Updated

Here's the battle: the White House says it'll fight any Republican attempts to water down Democrats' proposed Wall Street reforms.  Republicans, meanwhile, are gunning for the proposal calling it "fatally flawed."

Now throw both sides in a room and see what come out.  That's what happened at the White House Wednesday morning as the President sat down with Republican and Democratic Congressional leaders.  At the start of the meeting, the President stressed unity.  "All of us recognize that we cannot have a circumstance in which a meltdown in the financial sector once again puts the entire economy in peril. And that if there’s one lesson that we’ve learned, it's that an unfettered market where people are taking huge risks and expecting taxpayers to bail them out when things to sour is simply not acceptable.’’

But on Capitol Hill, the view wasn't so rosy.  Sen. Chris Dodd (D-CT), head of the Banking Committee and author of the Democrats' legislation, spoke about the division between the two parties on the Senate floor: "I wonder if we've been on the same planet on a bipartisan effort to reach financial reform?"

Rep. Mike Pence (R-IN) summed up the Republican stance: "This so-called financial services bill is nothing more than a permanent bailout creating a massive, multi-billion dollar fund that will take the bad idea of TARP 1 and turn them into the permanent ideas of TARP 2."

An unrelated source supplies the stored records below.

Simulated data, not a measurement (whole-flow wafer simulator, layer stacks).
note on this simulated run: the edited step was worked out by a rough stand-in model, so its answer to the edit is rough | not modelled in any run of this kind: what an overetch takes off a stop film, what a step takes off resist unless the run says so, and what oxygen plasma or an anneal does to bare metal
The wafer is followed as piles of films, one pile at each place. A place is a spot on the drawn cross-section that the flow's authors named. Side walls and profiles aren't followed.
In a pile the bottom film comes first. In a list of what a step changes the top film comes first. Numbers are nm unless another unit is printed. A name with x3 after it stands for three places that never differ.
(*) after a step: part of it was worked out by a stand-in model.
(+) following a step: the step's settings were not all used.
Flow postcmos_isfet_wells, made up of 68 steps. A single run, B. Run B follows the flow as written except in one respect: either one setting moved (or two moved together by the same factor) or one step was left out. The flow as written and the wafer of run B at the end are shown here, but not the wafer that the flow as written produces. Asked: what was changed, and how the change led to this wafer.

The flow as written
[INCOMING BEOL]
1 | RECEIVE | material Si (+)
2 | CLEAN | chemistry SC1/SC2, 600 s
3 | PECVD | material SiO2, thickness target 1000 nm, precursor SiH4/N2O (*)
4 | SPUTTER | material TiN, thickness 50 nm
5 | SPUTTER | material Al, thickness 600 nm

Rep. Jeb Hensarling (R-TX) was the most succinct of all: "If financial institutions fail, they fail. They should not be propped up."

The bill under review would give the Federal Reserve oversight of financial institutions with more than $50 billion in assets and allow the Treasury Department to take over any company deemed to pose a risk to the entire system.  The Senate is set to take up the measure within the next two weeks.